Confusion with ProcessBuilder in Java

Question

For the second time I had a problem with values extracted from system calls using ProcessBuilder.

@org.junit.Test
public void test() {
    Process process = null;
    ProcessBuilder pb = new ProcessBuilder("QQ.exe");
    pb.directory(new File("D:\\Program Files (x86)\\Tencent\\QQ\\Bin\\"));
    try {
        process = pb.start();
    } catch (IOException e) {
        e.printStackTrace();
    }

    }

The result of above is: "Cannot run program "QQ.exe" (in directory "D:\Program Files (x86)\Tencent\QQ\Bin"): CreateProcess error=2, The system cannot find the file specified"

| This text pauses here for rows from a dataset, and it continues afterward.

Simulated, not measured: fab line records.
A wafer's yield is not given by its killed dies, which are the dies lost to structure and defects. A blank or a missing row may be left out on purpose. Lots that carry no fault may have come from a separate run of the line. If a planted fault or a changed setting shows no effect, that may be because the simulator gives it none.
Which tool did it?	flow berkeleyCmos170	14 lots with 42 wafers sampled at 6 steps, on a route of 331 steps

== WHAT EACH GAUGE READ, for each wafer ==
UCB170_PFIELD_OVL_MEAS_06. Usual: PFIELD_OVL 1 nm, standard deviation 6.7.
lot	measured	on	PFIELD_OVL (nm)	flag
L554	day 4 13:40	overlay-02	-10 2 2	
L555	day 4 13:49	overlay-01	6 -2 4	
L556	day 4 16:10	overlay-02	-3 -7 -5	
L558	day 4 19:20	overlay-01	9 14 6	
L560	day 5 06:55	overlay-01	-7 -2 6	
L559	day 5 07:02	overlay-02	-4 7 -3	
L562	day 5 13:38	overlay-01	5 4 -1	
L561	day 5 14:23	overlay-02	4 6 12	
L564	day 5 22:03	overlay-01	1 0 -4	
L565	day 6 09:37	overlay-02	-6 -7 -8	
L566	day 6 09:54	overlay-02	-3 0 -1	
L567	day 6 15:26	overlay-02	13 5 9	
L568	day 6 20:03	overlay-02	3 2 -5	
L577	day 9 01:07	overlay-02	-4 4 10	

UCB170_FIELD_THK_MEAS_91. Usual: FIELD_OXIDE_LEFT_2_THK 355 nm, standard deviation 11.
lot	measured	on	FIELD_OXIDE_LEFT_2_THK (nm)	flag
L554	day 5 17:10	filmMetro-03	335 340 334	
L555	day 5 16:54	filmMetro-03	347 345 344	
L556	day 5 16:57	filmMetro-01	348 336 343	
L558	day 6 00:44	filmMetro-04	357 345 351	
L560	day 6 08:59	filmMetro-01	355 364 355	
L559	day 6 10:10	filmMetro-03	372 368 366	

So what does the function of Process.dir()? Somebody told me that the dir i specified is a working directory of running process - it doesn't help to find executable. but the follow code could run rightly

@org.junit.Test
public void test() {
    Process process = null;
    ProcessBuilder pb = new ProcessBuilder("cmd","/c","QQ.exe");
    pb.directory(new File("D:\\Program Files (x86)\\Tencent\\QQ\\Bin\\"));
    try {
        process = pb.start();
    } catch (IOException e) {
        e.printStackTrace();
    }

    }

The qq.exe is not in path。Who can tell me why? I am a chinese. I am not good at english, so Please excuse this wretched apology for my english.

Answer 1

ProcessBuilder.directory(java.io.File) define the working directory of the process, not the "launch", so:

case 1: QQ.exe is started with working directory D:\\Program Files (x86)\\Tencent\\QQ\\Bin\\ but QQ.exe is not found (not in %PATH%)

case 2: cmd.exe is started with working directory D:\\Program Files (x86)\\Tencent\\QQ\\Bin\\ then QQ.exe is launched and found (cmd is in %PATH% and QQ.exe in current working dir)

We can assume that ProcessBuilder starts the process then perform a working directory change.